By Chen Aizhu, Trixie Yap, Mohi Narayan
SINGAPORE/NEW DELHI, April 9 (Reuters) - Chinese petrochemical makers that buy $11 billion worth of U.S. liquefied petroleum gas (LPG) annually are poised to cut output or shut for maintenance in coming weeks as Beijing's retaliatory tariffs on U.S. imports drive up costs, industry insiders said.
The industry of over 30 propane dehydrogenation (PDH) plants relies heavily on U.S. LPG, or propane, for processing into plastics intermediary propylene.

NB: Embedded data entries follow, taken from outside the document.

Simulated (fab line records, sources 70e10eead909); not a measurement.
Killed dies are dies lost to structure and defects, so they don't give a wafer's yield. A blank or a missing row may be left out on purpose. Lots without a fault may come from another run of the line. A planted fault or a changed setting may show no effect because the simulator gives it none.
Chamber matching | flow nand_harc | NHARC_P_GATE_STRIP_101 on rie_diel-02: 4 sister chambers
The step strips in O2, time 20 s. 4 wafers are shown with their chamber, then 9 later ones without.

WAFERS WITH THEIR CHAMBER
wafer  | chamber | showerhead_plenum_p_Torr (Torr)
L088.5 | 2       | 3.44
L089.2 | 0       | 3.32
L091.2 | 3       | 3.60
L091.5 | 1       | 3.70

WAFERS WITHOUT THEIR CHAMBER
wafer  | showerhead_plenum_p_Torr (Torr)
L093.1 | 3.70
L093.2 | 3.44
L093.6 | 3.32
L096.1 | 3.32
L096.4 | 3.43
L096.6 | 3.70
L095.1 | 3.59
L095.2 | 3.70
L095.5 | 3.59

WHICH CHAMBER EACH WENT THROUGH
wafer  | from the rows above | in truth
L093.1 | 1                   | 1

Armaan Ashraf, global head of natural gas liquids at consultancy FGE, said tariffs could force Chinese PDH operators to cut average operating rates by nearly 15 percentage points and curb demand for propane from steam crackers and PDH plants by at least 500,000 metric tons per month.
The tit-for-tat trade war that saw China on Wednesday escalate retaliatory duties on U.S. imports to 84% threatens to put a Chinese PDH sector already struggling under thin margins for two years into what an east China-based executive with a major PDH plant called a "harsh winter".
The executive, declining to be named due to company policy, expects overall PDH plant utilisation rates to drop below half of total industry capacity as early as May.
China's 731,000 bpd-PDH sector operated at nearly 70% of capacity in March, down from a peak of around 85% in 2020, according to industry insiders and FGE, with plants losing an average of 480 yuan ($65.31) per ton in the week of April 6, deepening from the week ago's 384 yuan, LSEG Oil Research analysts said.
Last year, China bought a record 17.3 million tons of U.S. propane, or 550,000 barrels per day, 60% of China's total imports of the gas liquid.
The trade war during President Donald Trump's first term brought China's LPG imports to a halt for nearly two years, but the industry was much smaller then, and operators used cargoes from the Middle East as replacement.
Fuelled by cheap U.S. propane, a by-product of the shale gas boom, PDH plants mushroomed on China's east coast over the past decade, leading to overcapacity amid weakening demand for propylene, said traders and the executive.
Prices of U.S. propane for Asian exports, or the Far East Index assessment, fell nearly 30% to $425 per ton this week as traders factored last Friday's retaliatory tariffs by Beijing. In physical shipments, it's unclear whether U.S. suppliers and Chinese buyers can agree to lower prices to absorb the shock.
While some buyers may be able to re-negotiate with suppliers if contracts permit, others, with term supply deals, may be forced to resell to other Asian buyers.
A growing price gap limits Chinese plants' ability to swap U.S. shipments for rival Middle East barrels that are mostly destined for South Korea and India, traders said.
"The market is still in massive shock and confusion, with buyers and sellers struggling to reach a physical deal. The tariffs have thrown the pricing structure out of the balance," said a veteran trader.